When the “out-sourcing” efforts began many years ago, I was working for a major manufacturing company that wanted to cut costs. They saved money by buying parts from other manufacturers instead of designing them in house. So they looked at other departments to outsource, such as building maintenance, thus saving benefits, retirement, and the high salaries of twenty year employees. The function wasn’t necessary for the manufacture of our money-making products, i.e. bottom line, so it was expendable, management decided. The department was laid off.
The maintenance contract spelled out everything thought to be “essential.” It didn’t take more than a month to realize the good ole boys in maintenance did much more than anyone realized. But now when we asked for anything not specifically spelled out in the contract, it couldn’t be done without contract changes and extra costs. It took weeks to get approvals, while equipment deteriorated, and people swore. Because the new workers didn’t have the skills to maintain cranky equipment our employees had nursed along for years, our equipment replacement costs increased.
Their employees certainly didn’t do anything extra. If a chore wasn’t done by quitting time, it didn’t get finished. The contractor didn’t pay overtime, and their employees had no loyalty or emotional involvement to our company.
The out-sourcing required a contract manager and methods to monitor the contractor. It required legal department oversight of all the contract changes for the proper wording, and procedures for bringing them back into compliance when they mismanaged the job. It was no longer the reprimand of one employee on the spot by one of our managers. It was a whole new chain of command with many levels who might not see the misbehavior in the same way we did.
The money saving we hoped for didn’t occur and it cost us more. Our contractor was not dealing with the public on our behalf so that liability was not there, but frustration was.
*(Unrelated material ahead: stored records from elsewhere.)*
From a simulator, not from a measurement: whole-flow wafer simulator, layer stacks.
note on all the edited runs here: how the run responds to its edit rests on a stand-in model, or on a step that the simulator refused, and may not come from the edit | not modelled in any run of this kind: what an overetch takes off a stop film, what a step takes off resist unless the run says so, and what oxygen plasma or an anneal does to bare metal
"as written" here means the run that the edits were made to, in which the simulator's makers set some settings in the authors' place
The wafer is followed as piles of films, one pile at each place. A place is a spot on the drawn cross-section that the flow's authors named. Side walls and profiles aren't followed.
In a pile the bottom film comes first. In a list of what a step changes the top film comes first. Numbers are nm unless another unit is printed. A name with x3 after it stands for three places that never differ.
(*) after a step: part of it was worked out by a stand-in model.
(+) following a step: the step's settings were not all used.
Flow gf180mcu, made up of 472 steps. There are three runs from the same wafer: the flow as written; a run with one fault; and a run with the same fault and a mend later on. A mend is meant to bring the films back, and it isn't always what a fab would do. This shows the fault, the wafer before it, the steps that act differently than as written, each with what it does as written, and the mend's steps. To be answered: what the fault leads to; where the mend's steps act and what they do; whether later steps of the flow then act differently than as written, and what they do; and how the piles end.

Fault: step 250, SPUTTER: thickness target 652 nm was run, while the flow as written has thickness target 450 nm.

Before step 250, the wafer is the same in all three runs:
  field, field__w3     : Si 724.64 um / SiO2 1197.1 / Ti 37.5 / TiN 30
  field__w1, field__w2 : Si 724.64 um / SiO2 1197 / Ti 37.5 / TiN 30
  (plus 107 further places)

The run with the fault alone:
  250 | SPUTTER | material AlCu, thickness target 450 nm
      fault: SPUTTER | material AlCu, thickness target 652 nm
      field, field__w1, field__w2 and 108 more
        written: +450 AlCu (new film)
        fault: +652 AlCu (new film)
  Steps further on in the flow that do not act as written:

It seems to me that contracting something that interfaces with the public, like the library, opens the city up to a whole new set of problems, costs, liability, and loss of donations. Because library workers may be the only interface with the city for much of our community, they are ambassadors to our public. Do we really want that to change? I question whether it will really be a cost savings at all. Some things just need to stay “in house”. We discovered the only cost savings came when the contractor was product oriented, not service oriented.